What's The Value Of An Email Address Today?
I figure if you have a database of customers that represent more than 30% of your entire database, you're more than likely to have thought about this topic. You have an asset: an email address! How do you account for this asset? Is it a cost-saving proxy? Do you see it only as a channel proxy? But what does each individual email address mean to the value of a customer record?
I expect many look at cost compression as the first way to solve their budget and growth challenges and defend the costs of their operation. This is why we've seen such compression in the CPM space over the past three years.
An email address can be a cost-saving proxy. It can be accretive in revenue to all the other channels. It can be a combined asset value, as it drives engagement while other channels convert (email and on-store or email and search). It can be a lifetime value indicator that helps illustrate increased purchase frequency and a lower cost of sale. The value of an email address can be funnel-driven as well. You can look at it from an early lifecycle approach and derive a proxy that shows a prospect to customer and the incremental value of the email address through this stage. You can also use a late lifecycle proxy - like loyalty engagement.

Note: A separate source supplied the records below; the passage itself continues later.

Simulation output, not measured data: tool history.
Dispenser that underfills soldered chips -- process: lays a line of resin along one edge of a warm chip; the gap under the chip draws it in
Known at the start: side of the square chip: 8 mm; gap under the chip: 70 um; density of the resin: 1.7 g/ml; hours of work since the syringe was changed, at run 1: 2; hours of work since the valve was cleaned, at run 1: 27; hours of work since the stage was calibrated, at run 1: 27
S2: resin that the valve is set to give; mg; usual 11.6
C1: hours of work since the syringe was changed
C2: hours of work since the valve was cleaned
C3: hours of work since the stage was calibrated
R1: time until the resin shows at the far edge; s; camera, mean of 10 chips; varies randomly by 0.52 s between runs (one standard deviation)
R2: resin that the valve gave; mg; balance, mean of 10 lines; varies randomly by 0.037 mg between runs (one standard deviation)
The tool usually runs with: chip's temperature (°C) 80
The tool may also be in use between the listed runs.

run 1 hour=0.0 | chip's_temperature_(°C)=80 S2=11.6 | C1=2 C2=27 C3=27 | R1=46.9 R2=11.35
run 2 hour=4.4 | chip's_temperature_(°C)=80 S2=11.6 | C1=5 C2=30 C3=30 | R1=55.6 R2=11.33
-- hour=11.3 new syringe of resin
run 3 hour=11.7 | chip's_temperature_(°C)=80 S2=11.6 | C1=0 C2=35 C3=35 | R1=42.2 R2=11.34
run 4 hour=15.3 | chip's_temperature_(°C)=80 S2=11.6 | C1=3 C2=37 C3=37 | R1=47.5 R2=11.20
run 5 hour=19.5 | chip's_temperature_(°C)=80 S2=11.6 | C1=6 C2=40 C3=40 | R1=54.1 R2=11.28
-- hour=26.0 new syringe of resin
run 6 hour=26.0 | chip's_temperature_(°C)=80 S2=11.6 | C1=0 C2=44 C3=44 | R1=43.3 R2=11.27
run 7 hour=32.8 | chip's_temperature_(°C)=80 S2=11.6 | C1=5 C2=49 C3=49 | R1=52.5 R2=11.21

You may ask, why would I need to do this in the first place? I already drive revenue through the channel, create brand engagement through the channel, and have an active reader and responder base. So, I challenge you to present this to your CEO and explain how this extends customer value to the business. To pull this off, you need to think about things a bit differently.
1. Negotiate what the asset really means to your company. Meaning, if you tried to sell the asset tomorrow, what would it be worth in the open market?
2. Be creative in your business model. Be prepared to add in other "monetization" options that add value to the asset - for example, could you sell ads to this audience?
3. Negotiate the math. Your assets will have a present-day and a future value. You have to have variables that account for all the things we talk about every day (cost of acquisition, retention rate, deliverability rate, engagement rate, conversion rate, list tenure, churn, etc.) They must be factored in to model this out accurately. Churn models alone don't tell the business impact story.
4. Add in scenario analysis. What if mobile really does become predatory of the inbox? What if the social inbox drives the value out of consumer inboxes? What if there is another security scare? You have to consider industry scenarios that that could create changes to impact your asset value.
5. The inbox is the inbox -- whether it's mobile or social. Try to combine the proxies till these other experiences reach scale on your database. We all know that mobile addresses represent a small subset of the customer database and are not yet persistent to all brand strategies.
6. Build a proxy that is manageable monthly, not annually. The problem with lifetime value indicators is they are so hard to do anything directionally with on a persistent basis. The problem with developing a channel proxy is, how do you influence, track and manage this over time? It should be a meaningful proxy. I've seen so many different meaningless proxies. Your planning and strategy should represent this, not just campaign and seasonal marketing calendars.
This proxy can help you do the following:
· Integrate email into a broader company asset story.
· Drive C-Level discussions that can be translated into terms your execs can get behind.
· Provide a proxy that is tied to asset building value, not channel proxy value. You need to grow your database, derive assets, decide which assets drive the most predictable business outcome -- and you must have a defensible position. Most don't!
I haven't seen many brands that can defend their asset. When this is the case, the discussion usually migrates to "What do we do next?" or "What is the silver bullet?" or "What do we do with social?" The discussion should be centered on asset building strategies that drive these tactics.
I will warn you, this isn't easy! It takes a quant person. It takes a business mind (get out your MBA hats). It takes industry insight. And it takes a brave person to drive this through a company continually barraged with new channels and cool new toys. But if you take it on, it will evolve your thinking and ambition!